As much as the “Barbenheimer” fanfare has been driven by internet fascination, it’s in many ways an old-school movie weekend. Both movies are roundly acclaimed, original works by two of the best filmmakers working today. “Oppenheimer” has been hailed as a masterpiece; in my review, I called it “a kinetic thing of dark, imposing beauty.” The Associated Press’ Jocelyn Noveck called “Barbie” “brash, clever, idea-packed (if ultimately TOO packed) and most of all eye-poppingly lovely.”

For some moviegoers, “Barbenheimer” is their first blush with the once common practice of catching a double feature. Jack Robinson, 17, had tickets to see both movies with friends Saturday. He planned to don a suit for “Oppenheimer” before changing into pink for “Barbie.”
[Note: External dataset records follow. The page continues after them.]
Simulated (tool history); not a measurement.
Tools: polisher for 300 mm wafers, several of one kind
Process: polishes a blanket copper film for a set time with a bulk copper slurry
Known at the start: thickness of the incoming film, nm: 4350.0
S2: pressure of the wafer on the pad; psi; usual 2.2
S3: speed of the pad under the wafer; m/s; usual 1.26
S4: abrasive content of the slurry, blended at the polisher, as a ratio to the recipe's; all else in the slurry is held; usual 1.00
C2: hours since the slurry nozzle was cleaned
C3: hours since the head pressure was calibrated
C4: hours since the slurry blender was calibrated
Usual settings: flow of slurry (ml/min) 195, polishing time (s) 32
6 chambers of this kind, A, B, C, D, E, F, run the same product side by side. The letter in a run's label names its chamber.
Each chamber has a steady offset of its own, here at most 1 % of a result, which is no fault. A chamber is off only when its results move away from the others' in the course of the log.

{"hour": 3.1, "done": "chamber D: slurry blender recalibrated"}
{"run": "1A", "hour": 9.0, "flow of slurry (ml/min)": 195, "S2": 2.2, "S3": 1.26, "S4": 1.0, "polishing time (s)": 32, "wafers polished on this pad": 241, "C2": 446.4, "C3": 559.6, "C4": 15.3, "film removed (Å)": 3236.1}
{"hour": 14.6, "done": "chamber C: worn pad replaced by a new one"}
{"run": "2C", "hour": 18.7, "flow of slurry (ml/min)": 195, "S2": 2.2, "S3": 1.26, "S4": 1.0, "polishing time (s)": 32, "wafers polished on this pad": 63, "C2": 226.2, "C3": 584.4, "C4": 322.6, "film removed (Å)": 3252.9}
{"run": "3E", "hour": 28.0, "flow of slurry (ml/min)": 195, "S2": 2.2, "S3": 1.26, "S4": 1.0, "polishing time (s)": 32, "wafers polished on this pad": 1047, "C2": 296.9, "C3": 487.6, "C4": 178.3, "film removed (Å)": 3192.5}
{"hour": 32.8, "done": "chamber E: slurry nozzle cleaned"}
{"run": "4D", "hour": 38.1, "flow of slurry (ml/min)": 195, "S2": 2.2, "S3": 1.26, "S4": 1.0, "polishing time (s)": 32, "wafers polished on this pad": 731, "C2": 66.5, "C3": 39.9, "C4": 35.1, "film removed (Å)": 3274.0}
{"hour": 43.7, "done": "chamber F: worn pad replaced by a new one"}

“I used to go to the movies a lot with my family and friends before corona happened. I’m very excited,” said Robinson. “It’ll be interesting to not leave the movie theater. Usually, it’s like bathroom and go home.”

In recent years, theater owners have often bemoaned not having enough films in the marketplace as streaming made inroads and studios increasingly concentrated their release schedules on fewer but bigger films. But “Barbenheimer” points to the possible reward when a varied group of films collective rise the box-office tide.

“Barbenheimer” may have momentarily eclipsed last week’s top film, “Mission: Impossible – Dead Reckoning Part One” — which, despite Tom Cruise’s lobbying, is losing IMAX screens to “Oppenheimer” this weekend. But having three big movies in close proximity to one other, O’Leary said, “is a good problem to have.”

“It’s certainly preferable to the alternative,” said O’Leary.

Parrot Analytics found that global demand for the casts of each film — all of whom have been publicly enthusiastic about seeing their rival movie — grew at virtually the same rate between late April and mid-July. The audience demographics are almost opposite one another. “Barbie” is appealing to a largely female and younger audience, while “Oppenheimer” is most popular with males and those over the age of 30, Parrot found.

Yet in a much-divided America, “Barbenheimer” has been the great pop-culture unifier of 2023. There is harmony in contrast.

“I’m doing ‘Barbie’ first and then ‘Oppenheimer’ because I know ‘Oppenheimer’ is going to be something I have to digest,” says Jill Kupnick of Brooklyn.

Movie theaters are catering to the “Barbenheimer” phenomenon with double feature tickets and plenty of “Barbie”-themed promotions of candy and cocktails. But most are programming their own “Barbenheimer” days. Freelance writer Kelsey Weekman called it “the closest we’ve come to having school spirit week as adults.”

“I have a friend who has outfits picked out and knows how she’s styling her hair,” Krupnick says. “There’s a level of play involved that you rarely see in more mainstream cinema. It’s more common with Marvel movies or in the fantasy genre than something like this.”

“Barbie” and “Oppenheimer” have melded together so much that it’s become possible — despite their vast differences — to confuse one for the other. At the Yonkers Alamo Drafthouse, a sharply dressed man wearing a pink shirt beneath a blazer inquired about showtimes for “Oppenheimer.”

A clerk courteously answered and then, noticing the man’s attire, asked, “Did you want times for ‘Barbie,’ too?”